A sixth sense for what’s around the corner
Published 10:02 am Friday, May 10, 2013
Picking through the last droppings in the third stall of the morning, which, really, is an awful lot like the practice of Zen garden raking, except you have to wear muck boots and sometimes hold your breath, my mind began to wander. Today, my thoughts were in particular, about deer.
Friends had recently mentioned that they couldn’t believe deer have never decimated our roses – over 300 bushes, to be exact – while their half dozen have been eaten to the ground.

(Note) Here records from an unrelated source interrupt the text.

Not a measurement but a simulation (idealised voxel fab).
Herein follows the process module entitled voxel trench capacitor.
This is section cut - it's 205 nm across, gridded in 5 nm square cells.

“It must be,” I thought, pushing Valentino’s rump out of the way while I tried to fork the last couple of ‘apples’ in the back of his stall, “because we live in such a rural area and are surrounded by so much woodland and orchards that they’re stuffed by the time they get here.”
But still, I mused, sliding the stall door closed and pulling back the heavily laden wheelbarrow, we rarely see deer at the farm. Wonder why that is?
Checking the barn clock (it whinneys on the hour), I noted it was time to rotate horses in and out of their respective paddocks. I strolled out of the barn towards the small field where the mare met me at the gate agitated, pacing, flagging her tail – horse speak for, “monsters! monsters!”
Clipping the chrome hook of the red nylon lead onto the ring of her halter, I spoke reassuringly and followed her alarmed stare to an excited group of no fewer than six young does, trotting across the field towards us, along the tree line. They reminded me of giggling teenagers: spirited and silly and when they noticed us, the herd stopped so quickly the laggers in the group smacked into the hind ends of those in front who had stepped on the brakes. They crowded next to the fence along the woods and then took their turns, one after another, leaping astonishingly high to clear the 4′ top rail before disappearing into the pines.